That could be. But it is not any configuration choice I made myself. I don't see how I can be held responsible for the choices others have made ;-).
That is the best anyone can do until you can provide an actual error message or log file snippet hinting at what the specific problem could be. I don't know what kind of video chip you have, but make sure you have the correct driver for it. You can literally see a 100 - 500% improvement in desktop response on the video driver alone.
It's just an Intel Mobile series 4 chipset, as part of a Core 2 Duo L9400. If there is an issue, I have been having that issue for at least 6 months now, starting with Kubuntu in January.

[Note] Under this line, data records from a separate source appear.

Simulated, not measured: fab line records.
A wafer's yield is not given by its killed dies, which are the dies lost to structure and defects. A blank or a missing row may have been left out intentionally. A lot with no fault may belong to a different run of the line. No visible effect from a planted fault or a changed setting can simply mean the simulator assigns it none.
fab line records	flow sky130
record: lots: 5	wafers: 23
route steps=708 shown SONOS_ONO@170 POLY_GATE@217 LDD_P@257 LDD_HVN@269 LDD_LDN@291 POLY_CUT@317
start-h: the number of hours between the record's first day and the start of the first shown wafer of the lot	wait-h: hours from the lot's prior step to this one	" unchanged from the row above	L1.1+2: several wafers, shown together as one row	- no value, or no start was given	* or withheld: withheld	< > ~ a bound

Look at `/var/log/Xorg.0.log` along with `lsmod` and verify you have to proper driver loading for you video card.
Aye, I could see nothing fancy that was off.
As root, type `dmesg` and pipe the output to a file and look at the system startup and see if there are any issues that stand out.
Also nothing really. I could check again.
You say kwrite is slow? Then open konsole and type 'kwrite' at the prompt and see what kde messages and warnings are written to stdout or stderr. If there are any -- post them.
When it is *really* slow there are bunches of DBUS messages. Sometimes not having to do with KWrite at all. Like, there are DBUS messages about NetworkManager. I never understood them. That is on the rare occassion that KWrite takes 10+ seconds to launch. On other occassions, it generally still takes about 2 seconds to launch every time. It is just a general slow feeling. You just twiddling your thumbs waiting for it to launch, and it greatly disrupts the flow and concentration of what you're doing. If you're saying that's abnormal, I have no clue how to troubleshoot it myself. But I'm also no KDE developer. I don't know what million things it needs to do before it launches. But I also don't much feel like being the guinea pig that is going to solve it for everyone. It's just that I like doing other stuff with my time.
That's pretty much the starting point for chasing things down. There is no reason your desktop should be significantly slower than on Windows. Just the opposite is generally true. If your isn't, then it time to roll up your sleeves and work off a little bit of the cost of the OS ;-)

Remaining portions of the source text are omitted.